I write a lot about definitions. You see, words are not actual substance. They are symbols for communicating ideas and realities. So if we don't define them, we can't communicate those ideas and realities. The simple fact is if you can't define what you're talking about, you don't know what you're talking about.
One I've long complained about is the word, "marriage." I've long maintained that it has a meaning and that today's version ... does not. Certain elements of our society rallied around "marriage equality" without defining either "equality" or "marriage" and they won ... except no one these days knows what they won. Because they were undefined. All we know it they won the right to call what they were doing "marriage," the term they didn't define but are pretty sure we've been doing all along. Unfortunately it is neither "marriage" nor "equality."
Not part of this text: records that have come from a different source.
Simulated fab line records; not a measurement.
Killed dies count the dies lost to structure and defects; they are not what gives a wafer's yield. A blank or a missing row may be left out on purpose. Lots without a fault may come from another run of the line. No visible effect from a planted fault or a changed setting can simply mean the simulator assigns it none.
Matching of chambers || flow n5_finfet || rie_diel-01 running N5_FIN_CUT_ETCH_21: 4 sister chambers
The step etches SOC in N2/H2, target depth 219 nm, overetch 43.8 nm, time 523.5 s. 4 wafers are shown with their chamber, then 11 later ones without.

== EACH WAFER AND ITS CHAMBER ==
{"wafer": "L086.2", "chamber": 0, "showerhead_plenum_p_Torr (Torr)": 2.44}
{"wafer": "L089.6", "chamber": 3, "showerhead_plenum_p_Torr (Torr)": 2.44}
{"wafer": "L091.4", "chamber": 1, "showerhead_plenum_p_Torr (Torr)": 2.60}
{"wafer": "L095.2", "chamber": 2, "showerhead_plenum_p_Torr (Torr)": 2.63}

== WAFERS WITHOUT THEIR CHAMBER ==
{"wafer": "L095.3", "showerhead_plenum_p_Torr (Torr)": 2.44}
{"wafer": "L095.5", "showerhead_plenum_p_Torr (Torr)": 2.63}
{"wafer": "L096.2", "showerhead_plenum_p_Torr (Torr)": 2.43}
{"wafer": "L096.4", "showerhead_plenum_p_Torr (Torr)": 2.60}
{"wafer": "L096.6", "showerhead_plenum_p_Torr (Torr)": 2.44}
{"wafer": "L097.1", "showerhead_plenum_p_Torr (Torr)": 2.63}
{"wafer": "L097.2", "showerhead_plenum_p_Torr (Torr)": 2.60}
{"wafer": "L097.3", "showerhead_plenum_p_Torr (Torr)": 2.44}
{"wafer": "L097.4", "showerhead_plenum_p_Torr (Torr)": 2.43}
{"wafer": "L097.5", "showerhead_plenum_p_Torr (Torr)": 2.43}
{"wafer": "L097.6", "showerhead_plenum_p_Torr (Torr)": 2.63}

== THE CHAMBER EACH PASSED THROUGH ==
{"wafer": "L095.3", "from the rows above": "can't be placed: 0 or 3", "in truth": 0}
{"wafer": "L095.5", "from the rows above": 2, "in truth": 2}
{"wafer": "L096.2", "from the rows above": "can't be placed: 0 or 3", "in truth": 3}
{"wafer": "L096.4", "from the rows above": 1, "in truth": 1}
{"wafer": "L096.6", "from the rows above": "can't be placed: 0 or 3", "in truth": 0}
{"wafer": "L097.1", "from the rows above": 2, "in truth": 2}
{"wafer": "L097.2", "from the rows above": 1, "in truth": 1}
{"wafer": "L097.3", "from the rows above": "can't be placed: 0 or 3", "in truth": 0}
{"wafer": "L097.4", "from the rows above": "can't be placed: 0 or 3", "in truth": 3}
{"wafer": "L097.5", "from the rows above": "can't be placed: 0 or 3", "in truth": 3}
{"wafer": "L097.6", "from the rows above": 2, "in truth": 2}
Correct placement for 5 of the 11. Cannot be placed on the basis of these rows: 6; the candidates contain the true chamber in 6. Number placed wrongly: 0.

Marriage is ordained by God (Gen 2:18–24; cp Matt 19:4-6; Eph 5:28-32). It's part of God's grand plan (Eph 5:31-32; Rev 19:9). It's God's idea. Not ours. We don't get to decide what it is or what to do with it. He does.
One of God's primary components of marriage is that it is for life (Rom 7:2-3). This only makes sense since it is the union of two people (Gen 2:24; Matt 19:4-6; Eph 5:31). To take that apart is a dismemberment. "What God has joined together let no man separate" (Matt 19:6). Divorce, according to Christ, is only due to hard-heartedness, not a praiseworthy motivation (Matt 19:8).
Marriage is the only relationship allowed by God for sexual relations. That aspect is to be honored and guarded (Heb 13:4). It is heterosexual and monogamous (Gen 2:24). (Note: The original meaning of the term "monogamous" is not "having sex with only one person" let alone "only one person at a time," but "married only to one.") Marital sexual relations are to be enjoyed (1 Cor 7:3-4) and exclusive, because it is a union of bodies that creates a union of people (1 Cor 6:16-17) and illustrates the relationship between Christ and His Bride (1 Cor 6:18; Eph 5:32). Sexual relations in marriage are for mutual giving, for mimicking God's relationship with His own, and for procreation.
If properly defined, "marriage" means something, and anyone who wants to enter that "something" has been able to do so. At times for reasons outside of the definition (and, therefore, incorrectly) it has been blocked (for instance, between races) but in our day anyone who wants to marry, given the definition of marriage, has been able to do so. That's marriage equality. And not everyone who considers themselves married, given the definition of marriage, actually is. That's simply a fact. What we have today is neither marriage nor equality, and the carryover has been to eliminate both for all in the public square. If you wish to talk to me about marriage, be sure we're talking about the same thing. Words mean something. This one means a great deal.